Re: Hard and soft lockups with FIO and LTP runs on a large system

Bharata B Rao <bharata@xxxxxxx> · Mon, 29 Jul 2024 10:19:57 +0530

On 26-Jul-24 8:56 AM, Zhaoyang Huang wrote:
On Thu, Jul 25, 2024 at 6:00 PM zhaoyang.huang
<zhaoyang.huang@xxxxxxxxxx> wrote:
<snip>
 From the callstack of lock holder, it is looks like a scability issue rather than a deadlock. Unlike legacy LRU management, there is no throttling mechanism for global reclaim under mglru so far.Could we apply the similar method to throttle the reclaim when it is too aggresive. I am wondering if this patch which is a rough version could help on this?

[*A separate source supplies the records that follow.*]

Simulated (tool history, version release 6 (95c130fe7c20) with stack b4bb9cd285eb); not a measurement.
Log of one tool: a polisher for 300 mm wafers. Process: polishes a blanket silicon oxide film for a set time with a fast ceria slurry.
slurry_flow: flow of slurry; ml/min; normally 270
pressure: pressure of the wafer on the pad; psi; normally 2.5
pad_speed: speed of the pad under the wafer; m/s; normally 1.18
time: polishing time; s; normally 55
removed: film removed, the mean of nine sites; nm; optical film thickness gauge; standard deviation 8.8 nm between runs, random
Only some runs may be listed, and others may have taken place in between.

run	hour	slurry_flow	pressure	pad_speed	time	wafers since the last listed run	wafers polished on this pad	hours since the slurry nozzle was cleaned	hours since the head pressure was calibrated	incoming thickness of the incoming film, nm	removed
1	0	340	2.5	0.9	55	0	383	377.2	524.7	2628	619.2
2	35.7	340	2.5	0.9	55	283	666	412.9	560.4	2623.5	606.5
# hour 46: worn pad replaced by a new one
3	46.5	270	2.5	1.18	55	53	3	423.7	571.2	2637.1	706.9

diff --git a/mm/vmscan.c b/mm/vmscan.c
index 2e34de9cd0d4..827036e21f24 100644
--- a/mm/vmscan.c
+++ b/mm/vmscan.c
@@ -4520,6 +4520,50 @@ static int isolate_folios(struct lruvec *lruvec, struct scan_control *sc, int sw
         return scanned;
  }

+static void lru_gen_throttle(pg_data_t *pgdat, struct scan_control *sc)
+{
+       struct lruvec *target_lruvec = mem_cgroup_lruvec(sc->target_mem_cgroup, pgdat);
+
+       if (current_is_kswapd()) {
+               if (sc->nr.writeback && sc->nr.writeback == sc->nr.taken)
+                       set_bit(PGDAT_WRITEBACK, &pgdat->flags);
+
+               /* Allow kswapd to start writing pages during reclaim.*/
+               if (sc->nr.unqueued_dirty == sc->nr.file_taken)
+                       set_bit(PGDAT_DIRTY, &pgdat->flags);
+
+               if (sc->nr.immediate)
+                       reclaim_throttle(pgdat, VMSCAN_THROTTLE_WRITEBACK);
+       }
+
+       /*
+        * Tag a node/memcg as congested if all the dirty pages were marked
+        * for writeback and immediate reclaim (counted in nr.congested).
+        *
+        * Legacy memcg will stall in page writeback so avoid forcibly
+        * stalling in reclaim_throttle().
+        */
+       if (sc->nr.dirty && (sc->nr.dirty / 2 < sc->nr.congested)) {
+               if (cgroup_reclaim(sc) && writeback_throttling_sane(sc))
+                       set_bit(LRUVEC_CGROUP_CONGESTED, &target_lruvec->flags);
+
+               if (current_is_kswapd())
+                       set_bit(LRUVEC_NODE_CONGESTED, &target_lruvec->flags);
+       }
+
+       /*
+        * Stall direct reclaim for IO completions if the lruvec is
+        * node is congested. Allow kswapd to continue until it
+        * starts encountering unqueued dirty pages or cycling through
+        * the LRU too quickly.
+        */
+       if (!current_is_kswapd() && current_may_throttle() &&
+           !sc->hibernation_mode &&
+           (test_bit(LRUVEC_CGROUP_CONGESTED, &target_lruvec->flags) ||
+            test_bit(LRUVEC_NODE_CONGESTED, &target_lruvec->flags)))
+               reclaim_throttle(pgdat, VMSCAN_THROTTLE_CONGESTED);
+}
+
  static int evict_folios(struct lruvec *lruvec, struct scan_control *sc, int swappiness)
  {
         int type;
@@ -4552,6 +4596,16 @@ static int evict_folios(struct lruvec *lruvec, struct scan_control *sc, int swap
  retry:
         reclaimed = shrink_folio_list(&list, pgdat, sc, &stat, false);
         sc->nr_reclaimed += reclaimed;
+       sc->nr.dirty += stat.nr_dirty;
+       sc->nr.congested += stat.nr_congested;
+       sc->nr.unqueued_dirty += stat.nr_unqueued_dirty;
+       sc->nr.writeback += stat.nr_writeback;
+       sc->nr.immediate += stat.nr_immediate;
+       sc->nr.taken += scanned;
+
+       if (type)
+               sc->nr.file_taken += scanned;
+
         trace_mm_vmscan_lru_shrink_inactive(pgdat->node_id,
                         scanned, reclaimed, &stat, sc->priority,
                         type ? LRU_INACTIVE_FILE : LRU_INACTIVE_ANON);
@@ -5908,6 +5962,7 @@ static void shrink_node(pg_data_t *pgdat, struct scan_control *sc)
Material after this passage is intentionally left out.